This workshop brings together scholars with on-the-ground experience in post-war Bosnia to discuss issues of international and local participation in democracy building. A form of foreign-led social and political engineering is underway in Bosnia, where local elites and citizens also seek stability and security. The workshop speakers will focus particularly on how these different actors communicate and the importance of culture in shaping the path of political change.


Presenters

Kimberly Coles
Kimberly Coles studied anthropology at the University of California Irvine. She conducted ethnographic field research in post-war Bosnia-Herzegovina between 1997 and 2000), working in various capacities within the Organization for Security and Cooperation (OSCE) the multinational agency charged with implementing free and fair elections under the Dayton Peace Accords. Her work analyzes the cultural practices and logics of democracy and international assistance, focusing on the practices and meanings embedded in concepts such as "transparency" and "free and fair elections."

Christophe Solioz
Christophe Solioz studied languages, philosophy and psychology at the Universities of Zurich and Geneva. Since the early 1990s he has played an active role in coordinating projects in the field of Human Rights and Civil Society Development in Central and South-Eastern Europe. As well as s erving in a leadership role in the Swiss Helsinki Citizens' Assembly (hCa), he collaborated with Bosnian politicians and scholars in setting up the Forum for Democratic Alternatives, which has undertaken a number of applied research projects since the late 1990s. He will speak on issues of transnational and local civic activism in post-Dayton Bosnia.

Tone Bringa
Tone Bringa received her PhD in social anthropology from the London School of Economics in 1994, and is now a senior researcher at the Chr. Michelson Institute in Bergen, Norway. She conducted fieldwork in Bosnia-Hercegovina before, during and after the wars of 1992-5, and has drawn on that expertise to play an active role in policy circles, including experience as analyst for the UN in Bosnia, and witness at the International Criminal Tribunal. As well as her influential 1995 book on Bosnian Muslim identity, Being Muslim the Bosnian Way, she made the 1993 ethnographic film We are all neighbors, which detailed the impact of war on a mixed village, She has recently completed a second ethnographic film, Returning Home, which documents the experiences of displacement and return for people from the village. She will discuss the film and issues of local agency, especially as related to forms of international assistance.

Proceedings

10.00-10.30 Introduction - Keith Brown, Watson Institute.

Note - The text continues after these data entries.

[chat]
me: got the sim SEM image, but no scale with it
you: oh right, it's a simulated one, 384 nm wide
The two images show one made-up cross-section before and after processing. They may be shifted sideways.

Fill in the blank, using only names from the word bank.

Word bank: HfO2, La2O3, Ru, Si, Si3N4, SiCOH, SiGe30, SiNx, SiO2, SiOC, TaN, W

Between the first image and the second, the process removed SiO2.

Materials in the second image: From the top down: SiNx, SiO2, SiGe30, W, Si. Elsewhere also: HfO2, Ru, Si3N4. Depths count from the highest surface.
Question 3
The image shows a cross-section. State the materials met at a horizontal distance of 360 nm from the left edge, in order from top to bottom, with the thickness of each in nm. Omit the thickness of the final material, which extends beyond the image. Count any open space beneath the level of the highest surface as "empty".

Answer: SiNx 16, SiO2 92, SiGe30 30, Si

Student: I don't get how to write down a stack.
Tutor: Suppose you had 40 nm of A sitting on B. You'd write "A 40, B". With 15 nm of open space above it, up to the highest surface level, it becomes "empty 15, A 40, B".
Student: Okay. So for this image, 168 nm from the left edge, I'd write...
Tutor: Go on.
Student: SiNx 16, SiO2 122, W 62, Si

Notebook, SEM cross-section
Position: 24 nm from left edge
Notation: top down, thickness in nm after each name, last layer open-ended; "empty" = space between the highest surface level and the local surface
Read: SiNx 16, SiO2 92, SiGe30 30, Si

10.30-11.30 International dimensions of democratization
"'Nothing' matters: International intervention and the Practices of Passivity."
- Kimberley Coles, UC Irvine.
Discussion mediator: Peter Andreas, Watson Institute

Click here for Kimberley's paper in pdf format

11.30-12.30 The role of local organizations and activists
"Between Transition and Consolidation of Liberal Democracy."
- Christophe Solioz, Forum for Democratic Alternatives, Geneva and Sarajevo.
Discussion mediator: Chip Gagnon, Ithaca College, NY.

Click on links for Christophe's Powerpoint presentation: part one and part two

12.30-2.00 Lunch break
Tone Bringa's first film, We Are All Neighbors, will be screened during the lunch break

2.00-4:00 Citizens' perspectives on post-conflict stabilization
"'Returning home' - a documentary of refugee return in central Bosnia."
- Tone Bringa, Chr. Michelsen Institute, Bergen, Norway.